Broadcast engineers can perform calculations here of the theoretical inverse distance field strengths in the vicinity of AM broadcast radio stations, using the graphs in Figure 8, Section 73.190 of the FCC's rules. Calculations will be made of the theoretical field strength generated by the AM station at a distance of 1 kilometer (or one mile if English units are selected) at the specified effective radiated power (ERP). The analysis will also return the theoretical field strength using a reference ERP of 1 kW. Calculations may be made in metric or English units, or in electrical degrees (360 electrical degrees = 1 wavelength). Ground system correction factors may be applied for some nonstandard ground systems.
The inverse distance field is the electric field strength generated by the AM station at the assigned station frequency. The units of electric field strength used here are millivolts per meter (mV/m). Field strength diminishes with increasing distance from the AM station (hence the "inverse" relationship of field strength to distance).
Figure 8 of Section 73.190 is used by broadcast engineers to determine whether a proposed or modified facility will meet the Commission's AM station minimum efficiency requirements (see 47 CFR Section 73.189 and Figure 7, 47 CFR Section 73.190), prior to conducting actual measurements of field strength. It also serves as a basis against which measurement data can be compared. Users are cautioned that this program does NOT determine whether a particular result meets the Commission's minimum efficiency requirements (refer to Section 73.45 and Section 73.189(b)). Applications for AM broadcast stations that do not meet the minimum efficiency requirements generally will not be accepted.
Measurements of the inverse distance field are used to determine the circularity of nondirectional AM stations as well as directional AM stations operating in nondirectional mode (only one tower operating). If the measurements show a consistent field strength at a given distance at all angles from the tower, then the AM pattern is circular. For directional stations, comparison of measurements made in directional mode can be compared to measurements taken during nondirectional operation. Because the "close in" measurements (which are taken within 3 km of the transmitter site) are minimally affected by changes in ground conductivity or seasonal variations, this comparison will show the actual directional pattern generated from the two or more towers comprising the AM directional antenna array.

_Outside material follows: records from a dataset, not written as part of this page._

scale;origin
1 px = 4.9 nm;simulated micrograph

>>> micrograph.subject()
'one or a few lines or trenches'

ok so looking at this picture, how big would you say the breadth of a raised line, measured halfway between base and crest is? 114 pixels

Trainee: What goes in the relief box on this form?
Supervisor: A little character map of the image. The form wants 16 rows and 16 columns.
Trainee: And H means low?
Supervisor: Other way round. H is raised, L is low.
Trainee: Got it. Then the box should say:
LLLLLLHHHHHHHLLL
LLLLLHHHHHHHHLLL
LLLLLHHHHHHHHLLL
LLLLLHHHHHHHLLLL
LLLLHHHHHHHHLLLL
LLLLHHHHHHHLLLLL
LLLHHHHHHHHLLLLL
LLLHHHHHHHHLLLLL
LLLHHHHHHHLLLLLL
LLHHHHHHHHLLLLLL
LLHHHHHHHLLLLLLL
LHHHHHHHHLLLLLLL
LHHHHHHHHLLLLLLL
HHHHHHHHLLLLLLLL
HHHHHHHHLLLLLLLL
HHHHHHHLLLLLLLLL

The graphs contained in 47 CFR 73.190, including Figure 7 (minimum vertical height of AM broadcast station antennas) and Figure 8 (effective field at 1 km for 1 kW) can be obtained by retrieving Section 73.190 (includes several graphs). Alternatively, you can retrieve enlarged versions of Figures 7 and 8 as GIF images to your browser:
- 8 1/2 by 11 inch Figure 7
- 13 by 18 inches Figure 7 (print using 8 1/2 by 14 inch paper in landscape mode, then
join 3 sections)
- 8 1/2 by 11 inch Figure 8
- 13 by 18 inches Figure 8 (print using 8 1/2 by 14 inch paper in landscape mode, then join 3 sections)
Note on Figure 8 results for nondirectional AM stations: Where the average length of the ground system radials is less than 1/4 wavelength, or if the number of ground radials is more than 90 but less than 120, this program will apply the appropriate correction factors and calculate the corrected theoretical field strengths.